(May 13, 2010 at 10:11 am)Watson Wrote:Quote:There is no such thing as 'personal' evidence.There is no way of seperating the subjective perception from the objective reality. Thus, personal evidence is the only evidence that can really count to a subjective human being with a limited, human perspective.
That is a euphemism for wishful thinking and delusional thoughts.
There is no such thing as personal evidence. The nature of evidence is that something is proven by means of verifiable & falsifiable testing and found to be true.
What you’re talking about is personal experience! Thank goodness, it isn’t regarded as evidence for the existence of something. Personal experience is completely subjective concept and relies on something as fallible as the human mind & psyche. I often think that when people say they have had some “personal experience”, that they are being authentic about it. You have probably made up your mind about the existence of God, and it is unlikely that any argument will sway you.
The existence of God is a scientific hypothesis, and should be dealt with in scientific method – namely, science, logic & reason. Personal experience is not valid (and certainly needs to be corroborated to be taken seriously in a court room).
Carl Sagan once said “ … extraordinary claims demand extraordinary evidence". Unfortunately, personal experiences (no matter how genuine they seemed to you) don’t satisfy that benchmark.
Quote:Quote:I watched Bill Maher's documentary called "religulous" and a chap thought that because it started to rain the moment he wsihed it rained, that God exists and that was evidence!That is not the kind of evidence I am talking about, in the first place. I've watched Religulous, too, it doesn't make you any smarter or better than me.

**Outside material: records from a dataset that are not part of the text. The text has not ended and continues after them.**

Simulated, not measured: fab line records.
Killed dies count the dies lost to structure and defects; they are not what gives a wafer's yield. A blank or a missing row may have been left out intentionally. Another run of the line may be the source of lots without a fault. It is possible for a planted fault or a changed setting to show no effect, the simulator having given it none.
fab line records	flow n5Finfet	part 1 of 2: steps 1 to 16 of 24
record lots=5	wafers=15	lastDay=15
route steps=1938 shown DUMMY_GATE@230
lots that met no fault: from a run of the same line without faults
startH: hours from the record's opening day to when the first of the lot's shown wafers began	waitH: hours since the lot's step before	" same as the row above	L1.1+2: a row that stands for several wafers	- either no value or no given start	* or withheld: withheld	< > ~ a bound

This is a little presumptuous on your part. You have no idea who I am, or how much I have read on theology, science, philosophy etc … but I’m curious what that experience was that confirmed the existence of God.
You could, for instance, see an apple fail to fall the ground when thrown. That could count as personal evidence if only you witnessed it. But does that prove God exists? It only ‘proves’ that there *might* have been a disturbance in the natural order of the universe.